Former Legacy employees protesting in 2013 (Credit: Curt Prendergast, Nogales International)

Former Legacy employees protesting in 2013 (Credit: Curt Prendergast, Nogales International)

Mexican staff who lost their jobs at Legacy Imaging’s plant two years ago continue to occupy their former workplace, selling its contents as they have not been paid severance.

The Recycler reported on the closure of the US remanufacturer’s factory in Nogales, Mexico two years ago, after the company’s aims to merge with another business fell apart. Staff at the factory arrived for work in February 2013 only to find locks had been changed, and protested against the closure, camping outside to prevent Legacy from selling anything before staff were awarded severance pay.

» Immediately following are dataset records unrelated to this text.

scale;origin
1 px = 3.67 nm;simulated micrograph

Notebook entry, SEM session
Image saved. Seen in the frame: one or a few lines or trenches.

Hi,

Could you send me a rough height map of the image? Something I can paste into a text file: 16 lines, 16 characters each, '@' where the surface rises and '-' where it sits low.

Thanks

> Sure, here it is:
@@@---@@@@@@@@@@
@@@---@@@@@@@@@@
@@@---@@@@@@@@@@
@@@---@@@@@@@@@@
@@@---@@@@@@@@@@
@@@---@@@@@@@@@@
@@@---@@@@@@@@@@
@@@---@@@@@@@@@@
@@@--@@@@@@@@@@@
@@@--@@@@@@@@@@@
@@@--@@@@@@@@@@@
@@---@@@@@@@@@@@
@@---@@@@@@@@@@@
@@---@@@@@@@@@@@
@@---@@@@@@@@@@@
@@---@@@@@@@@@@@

Arizona Daily Star investigated the situation two years later, finding that former staff “keep showing up”, having been granted access to the factory and possession of its contents by an arbiter. They are selling “anything and everything” in order to raise the money owed in severance pay – around $1 million (€920,399) – that Legacy Imaging failed to pay on going out of business.

Around 100 people lost their jobs, and now many spend their days sitting “at the entrance” of the factory, “hoping someone will show up to buy the remaining gallons of ink or maybe some stray office furniture”. The news outlet spoke to a number of the workers, who are referred to as a “quiet rebellion”, and many of whom have found it “hard to land new work” after being labelled troublemakers for their stand.

Many are near retirement, and numbers have dwindled as some “took new jobs, even at lower wages”, while others are “losing faith that they will ever find the justice they seek”. With Mexico having no unemployment benefits structure, and many businesses “taking flight” as Legacy did – known as ‘swallows’ or ‘golondrinas’ – the “consequences are few”, with plans to change the law not getting “enough support to be implemented”.

This has meant staff have had to “recover what they can, including selling whatever the companies leave behind”, with former staff watching the building and guarding it. They won the support of charities and local politicians, and spent around 143 days camped outside under canopies, making sure Legacy representatives couldn’t come and remove machinery or products.

They also approached a local mediation council, filing a lawsuit seeking wages and severance pay, and when Legacy representatives did not turn up to the hearing, the staff were granted possession “of everything inside the building”. However, they were unable to convince the arbiter that “three production lines” and finished cartridges worth $300,000 (€276,996) “had been removed before the company shut down and illegally sold or given to a competitor”.

The staff are “still considering their legal recourse”, but aren’t able to sue Legacy owner Frank Day “unless they can prove fraud or mismanagement”, and Arizona Daily Star profiled Day, though were unable to contact him. The employees use torches to save money and power, and also “tinker with outdated printers to see if they can get them to work”, while harvesting rainwater to “use for the bathrooms and to wash their hands”.

At this point, the group has only managed to raise around $40,000 (€36,298), which does not even cover 10 percent of their severance pay. Ink is sold in water bottles for around $7 (€6.46) per half litre. In turn, they have spent thousands on the legal battle, but the outlet noted workers “feel their options [are] running out”, and must soon decide “how much further are they willing to go […] they know their chances are not good. But giving up means accepting defeat [and] starting over”.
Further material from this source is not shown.